Babyshambles followed: a promising outfit marred by Peter’s condition and reputation, as well as his off-on relationship with Kate Moss, which stretched across tabloid pages between January 2005 and April 2007. In the months following, Doherty’s headline presence receded slightly, possibly because his friend Amy Winehouse had an opiate-laced star in the ascendancy.

The singer releases his debut solo album, Grace/Wastelands, four days after his 30th birthday. For a man who has always enjoyed the camaraderie of a band setup, going solo so late in life is an intriguing experience. ‘I’m really curious to find out what people honestly think, particularly the critics,’ he says. ‘In a way, you can kind of bank on certain people’s opinions, you know? You know that if someone’s into you then they’re into you, whereas critics are gonna look at it less subjectively and pick holes, if you like. That’s what I’m waiting for really.’

If critics are expecting the usual Doherty noise-fest, they’re in for quite a surprise. The album was sewn together by legendary British producer Stephen Street (The Smiths, Blur), a man known for his cohesive Britpop sound, somewhat at odds with the familiar Doherty chaos. And, in the tradition of British greats such as Bowie or Albarn, the singer is showing chameleon-like promise. The lead single, ‘The Last Of The English Roses’, is several galaxies away from anything Babyshambles might come up with, drawing Gorillaz comparisons from all who hear it, while ‘Through The Looking Glass’ is a fantastic romp through Kinksy nostalgia, shone through a mid-’90s prism.

It was unlikely to be any other way. On guitars and studio nous is guitarist’s guitarist Graham Coxon, presumably taking time out from Blur rehearsals (they reform this summer). ‘He was probably in the studio more than I was,’ smiles Doherty. ‘I remember when I was about 15 and still listened to Pet Shop Boys and Chas And Dave. Some lad at school who was a bit of a mod lent me a Blur tape and it had on it a song called “Bank Holiday”. I was like, “What’s this?” I said to him, “I liked that tape but that one song, it’s a bit fast.” And he said, “Yeah, it’s punk. It depends what mood you’re in.” And then something sort of clicked in me. I’ve always liked Coxon. I don’t know why.’

What’s not to like? Coxon’s presence is almost an assurance of quality, likely to win Doherty new fans. As Radiohead’s Johnny Greenwood once said, ‘Anything that has more of Graham’s guitar playing, I’m bound to like.’

Something of a serial collaborator, Doherty also brings aboard Dot Allison, a Scottish chanteuse that he has been performing with intermittently since 2004. Allison’s fragile voice complements Doherty’s wonderfully, bringing something to the live favourite ‘Sheepskin Tearaway’ that Peter has struggled to find in the studio for some time. In Allison, he finds the ideal partner; comparisons with Gram Parsons and Emmylou Harris would be appropriate on several levels, though that might be tempting fate.

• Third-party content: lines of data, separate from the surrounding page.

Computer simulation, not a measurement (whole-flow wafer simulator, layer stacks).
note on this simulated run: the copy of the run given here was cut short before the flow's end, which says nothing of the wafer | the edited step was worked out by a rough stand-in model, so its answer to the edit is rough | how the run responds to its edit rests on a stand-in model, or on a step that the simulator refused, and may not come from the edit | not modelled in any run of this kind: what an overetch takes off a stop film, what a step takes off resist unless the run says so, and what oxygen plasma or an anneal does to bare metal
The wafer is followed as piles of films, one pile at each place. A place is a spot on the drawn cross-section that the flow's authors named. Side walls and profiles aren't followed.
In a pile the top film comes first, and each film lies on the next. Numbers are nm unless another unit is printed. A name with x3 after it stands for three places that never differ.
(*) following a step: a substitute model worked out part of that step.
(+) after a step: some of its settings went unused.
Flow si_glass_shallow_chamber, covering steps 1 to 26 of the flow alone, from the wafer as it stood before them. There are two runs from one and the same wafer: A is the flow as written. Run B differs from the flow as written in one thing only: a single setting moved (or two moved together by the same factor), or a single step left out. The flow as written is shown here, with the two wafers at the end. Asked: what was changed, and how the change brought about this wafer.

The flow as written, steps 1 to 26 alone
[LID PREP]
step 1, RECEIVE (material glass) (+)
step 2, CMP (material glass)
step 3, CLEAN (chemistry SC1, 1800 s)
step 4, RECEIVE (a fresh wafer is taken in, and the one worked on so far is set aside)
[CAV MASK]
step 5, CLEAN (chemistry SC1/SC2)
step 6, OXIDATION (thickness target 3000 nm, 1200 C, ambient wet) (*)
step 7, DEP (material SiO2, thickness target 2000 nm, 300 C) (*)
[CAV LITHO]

Ultimately, Grace/Wastelands is a tight collection that says a lot for Doherty as a maturing writer. Sure, the unending, tiresome search for old Albion continues (‘Arcadie’), but it comes with a Dylan-esque world-weariness appropriate to his advancing years. Elsewhere, much will be made of the lyrical candour that runs through the album, although this should no longer come as a surprise.

From the good ol’ days of ‘Horrorshow’ and ‘Can’t Stand Me Now’, Doherty has excelled at honesty – not something you might associate readily with the junkie community. Amid the self-mythologising sixth-form poetry, there are occasionally lines that shock you to the core, invariably because anyone who has picked up a newspaper in the last decade will know them to be true.